[ RadSafe ] Myth Busters and Irradiated Cockroaches - Jan 30
don.mercado at lmco.com
Tue Jan 8 16:40:58 CST 2008
Stewart Farber wrote:
"Of interest to some, the 50th Anniversary of the HPSociety saw the
publication of "A Half Century of Health Physics [Ryan & Poston, Sr.,
editors). This publication on page 229 mentions that there was a 1988
HPS Special Publication: "Will Insects Inherit the Earth". See:
I recall seeing this 1988 HPS Special Publication, but don't have it at
hand. Perhaps someone has the complete citation to the 1988 HPS Special
Publication which should be directly relevant to this thread about
roaches and radiation resistance."
I just happen to have a copy here by my desk. ""Would the Insects
Inherit the Earth?" and Other Subjects of Concern to Those Who Worry
About Nuclear War" compiled and edited by Jack C. Greene and Daniel J.

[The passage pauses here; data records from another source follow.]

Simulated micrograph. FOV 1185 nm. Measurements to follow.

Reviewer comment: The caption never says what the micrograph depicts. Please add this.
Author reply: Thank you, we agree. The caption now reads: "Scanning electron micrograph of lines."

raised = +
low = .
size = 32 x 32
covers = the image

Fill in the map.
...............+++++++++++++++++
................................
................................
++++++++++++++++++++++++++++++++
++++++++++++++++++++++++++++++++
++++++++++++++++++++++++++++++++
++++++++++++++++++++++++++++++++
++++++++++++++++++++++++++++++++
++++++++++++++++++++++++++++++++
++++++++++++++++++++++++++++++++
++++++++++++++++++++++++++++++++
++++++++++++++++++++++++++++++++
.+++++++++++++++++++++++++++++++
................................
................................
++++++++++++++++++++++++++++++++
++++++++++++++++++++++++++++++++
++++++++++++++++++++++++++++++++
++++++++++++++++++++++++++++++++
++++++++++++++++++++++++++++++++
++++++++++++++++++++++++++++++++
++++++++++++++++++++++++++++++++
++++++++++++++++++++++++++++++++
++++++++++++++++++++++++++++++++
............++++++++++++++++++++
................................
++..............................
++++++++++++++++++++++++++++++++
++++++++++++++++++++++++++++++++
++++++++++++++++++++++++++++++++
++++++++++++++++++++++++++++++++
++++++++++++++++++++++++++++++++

Strom. Published by Pergamon, copywrited by the HPS on 1988, ISBN
The book is a compilation of 34 questions and responses by experts.
There are some very notable names here including Edward Teller, Ken
Skrable, etc. D.A. Crossley, Jr. responds to the question, "Would you
care to speculate about the consequences to the insects if a nuclear
attack on this country should occur, producing fairly high-level
widespread radiological contamination?" In his response he talks about
various factors that control insect population, their relative
insensitivity to radiation exposure, and other variables. What happens
to the insects depends on how much radiation they are exposed to. At
first there would be a lot of dead and sterile insects. Those buried in
the ground wouldn't be exposed as much as those on the surface. So he
says, "Given the variability (of exposure - DPM) to be expected even in
widespread contamination, it seems likely that insects would not only
survive, but under some conditions would reach outbreak conditions."
In his last paragraph he states," Ultimately, the "sage" may be correct.
Cockroaches may be the final beneficiaries of all of our labor. They are
able to feed on the dead, decaying organic matter which we might produce
in great supply. Cockroaches are fairly radiosensitive as insects go,
however; I think I would put my money on one of the little fungus gnats
or chironomid flies. Even given the "Nuclear Winter," the final observer
of our stewardship of the earth may be a melancholy gnat."
The book also discusses nuclear power plants as potential targets in a
nuclear war, home made atomic bombs, naturally occurring fallout
protection, etc. . Interesting reading.